Crime
Protests and Defense Meet AG Action in Bradford Case
Reactions to the attorney general’s decision not to press a case against the Hoover police officer who shot Emantic “E.J.” Bradford Jr. on Thanksgiving night continued Wednesday.
Hoover Mayor Frank Brocato said in press conference that the city will give its full support to the officer, who has not been officially named, if civil suits are filed in the case. City information officer Melanie Posey said the city had deemed the findings of the report thorough and complete.
“We realize that strong emotions exist and will continue to be expressed from many viewpoints,” Brocato said. “It is our strong desire to have reconciliation and understanding as we approach the future.”
Asked how the city will handle any more protests over the shooting, Brocato said: “We have shown good faith in making sure that if you want to come to our city to protest, that they are safe and we will continue to do that. It’s a first amendment right and it is our job to protect them.”

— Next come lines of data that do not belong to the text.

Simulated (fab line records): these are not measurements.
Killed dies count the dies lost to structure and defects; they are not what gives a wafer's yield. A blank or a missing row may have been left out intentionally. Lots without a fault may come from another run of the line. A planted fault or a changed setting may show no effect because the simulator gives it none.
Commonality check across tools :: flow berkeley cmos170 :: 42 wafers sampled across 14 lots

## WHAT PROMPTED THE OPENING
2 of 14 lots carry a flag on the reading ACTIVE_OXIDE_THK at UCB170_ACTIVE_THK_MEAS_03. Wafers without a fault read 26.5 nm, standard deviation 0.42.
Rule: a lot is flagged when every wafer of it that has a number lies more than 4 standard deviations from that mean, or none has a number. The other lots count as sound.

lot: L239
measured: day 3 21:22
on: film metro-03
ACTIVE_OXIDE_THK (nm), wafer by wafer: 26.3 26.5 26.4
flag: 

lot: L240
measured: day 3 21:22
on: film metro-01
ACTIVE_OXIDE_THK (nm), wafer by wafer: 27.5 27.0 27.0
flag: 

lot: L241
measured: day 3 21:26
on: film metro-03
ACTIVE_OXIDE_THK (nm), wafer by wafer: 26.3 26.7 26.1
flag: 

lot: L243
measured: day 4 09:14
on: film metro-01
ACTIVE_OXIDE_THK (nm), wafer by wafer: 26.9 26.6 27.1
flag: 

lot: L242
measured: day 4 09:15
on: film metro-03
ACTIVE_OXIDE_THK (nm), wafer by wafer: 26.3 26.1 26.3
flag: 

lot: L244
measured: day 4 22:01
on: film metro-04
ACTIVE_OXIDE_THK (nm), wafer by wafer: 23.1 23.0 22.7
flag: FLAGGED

Protestors already had announced that they would resume protesting in Hoover. LeDarius Hilliard, one of the lead organizers of the protests, said he was both hurt and angry about the attorney general’s decision.
“The fact that the attorney general doesn’t see probable cause to at least hand it over to a grand jury is disheartening,” said Hilliard.
Hilliard said he believed the facts of the case still have not been properly considered.
“They ruled it justifiable and released 13 seconds of a video that clearly shows someone being shot from the back – kill shots – and literally everyone in the mall scattering,” said Hillard. “No command is being shown. Nobody is saying freeze.”
Montgomery Protest
About 40 protestors, including Bradford’s parents, protested in front of the Attorney General’s Office in Montgomery on Wednesday morning to denounce the decision to exonerate the officer of any criminal wrongdoing.
“I knew there was going to be some nonsense when he took the case,” Emantic Bradford Sr. said. Attorney General Steve Marshall recused District Attorney Danny Carr from the case despite his objections and took over the investigation in part because of Carr’s relationship with leaders of protests in Hoover.
“He (Marshall) never picked up the phone, but he got on TV and lied and said he reached out to the family. He never reached out to us,” Bradford said. Demonstrators demanded to speak with Marshall, shouting for him to leave his office and meet with the Bradford family.
The protestors also held up signs at the locked doors to the office building and shouted Bradford’s name.
The protesters were met by state troopers who attempted to cite disorderly contact statutes over the protestors’ chants. Two protestors were arrested and charged with disorderly conduct.
Ben Crump, the attorney representing the Bradford family, has called for access to the entire video from surveillance cameras at the Galleria, where the shooting occurred, rather a clip.
“Until the full video has been released to the public,” Crump said in a press statement, “everyone is subject to the editing bias that the Attorney General’s Office chose to apply in preparing its report.”
Calling the attorney general’s findings “outrageous and beyond comprehension,” Crump said, “The attorney general says no more than two seconds elapsed between the time officers engaged E.J. Bradford and the time he was gunned down by a police officer, who admitted he provided no verbal warning. Are we also to accept that the officer had no duty to determine what was actually happening, that instead it was fine for him to fire fatal shots with no more than two seconds to consider whether it was warranted – especially when there was a second officer who did not shoot?”
Hoover Protests
Protests were held Tuesday at the Hoover City Hall. Carlos Chaverst, another leader of the protests, burned an American Flag with the words “Black Lives Don’t Matter,” saying the action represented what happened to Bradford Jr. and what it is like to be black in America.
Hilliard said that the Bradford family has asked that the protesters continue and that the city of Hoover take responsibility and express true sympathy for the killing.
“I am disheartened at the mayor and the city administrator for this lack of respect,” said Hilliard. “I really wonder, if Emantic was white, would we really be going through this situation. I refuse to believe we would be going through the same situation had the roles been reversed.”